SPA isn’t ready for the zero waste movement… yet


Tristan Hitchens-Brookins

Students leave trash, often plastic and wrappers, in the Huss Center on a daily basis.

Tristan Hitchens-Brookins, RubicOnline Editor

In an effort to become more environmentally friendly and conscious, more and more Americans are joining a movement towards “zero waste.” The idea of zero waste is to use everything, and make as little trash as possible.

Restaurants across the twin cities have begun participating in the zero waste movement. Kitchens leave tons of waste and throw away food waste nightly, so when facilities like these start drastically reducing their waste it makes it seem like it is an achievable goal. Fig and Farro, a vegan restaurant in Minneapolis, participate by incorporating lesser used parts of vegetables into new dishes.

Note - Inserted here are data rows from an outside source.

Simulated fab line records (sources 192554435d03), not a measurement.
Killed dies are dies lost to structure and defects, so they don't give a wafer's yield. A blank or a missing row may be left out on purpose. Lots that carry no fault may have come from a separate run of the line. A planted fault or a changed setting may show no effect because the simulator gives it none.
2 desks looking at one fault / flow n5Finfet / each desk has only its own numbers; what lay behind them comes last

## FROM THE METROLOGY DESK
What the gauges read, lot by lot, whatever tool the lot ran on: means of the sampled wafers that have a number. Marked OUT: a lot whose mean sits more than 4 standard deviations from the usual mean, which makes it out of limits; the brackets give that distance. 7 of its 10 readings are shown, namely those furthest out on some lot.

Regardless of the local restaurants jumping on the zero waste bandwagon, the no trash lifestyle is not as accessible as it may seem. Trash is nearly unavoidable, and to cut it out of a lifestyle requires time and money to purchase a reusable container, compost bins, cloth bags, glass water bottles, etc. Joining the zero waste movement is not only about commitment, but a privilege. While St. Paul Academy and Summit School is a school of many privileges, the community is equipped to take on a no garbage lifestyle – at least not yet.

“I don’t think it is possible to move to zero waste because people should not have to sacrifice their quality of life to leave completely zero waste. The SPA community would not be able to go zero waste because we all [students] waste a lot of food and other things,” senior Garrett Small said.  

Zero waste is a great concept, but not practical for our everyday lives. Leaving zero waste would great for the environment and SPA’s brand. If correctly implemented into the school there could be numerous opportunities or advantages that come with zero waste such as: reducing the pollutants in the air, preserving the purity of water and soil, and can provide jobs in the recycling business. But the SPA community is not ready for the complete change in lifestyle. Students produce too much garbage – food, packaging, plastic –  for the zero waste switch to happen overnight. However, if the administration could figure out a plan that slowly implemented zero waste, there could be hope for a smaller carbon footprint in SPA’s future. Creating more gardens, composting more places in the school, and decreasing the amount of packaged foods the school buys could be a good place to start.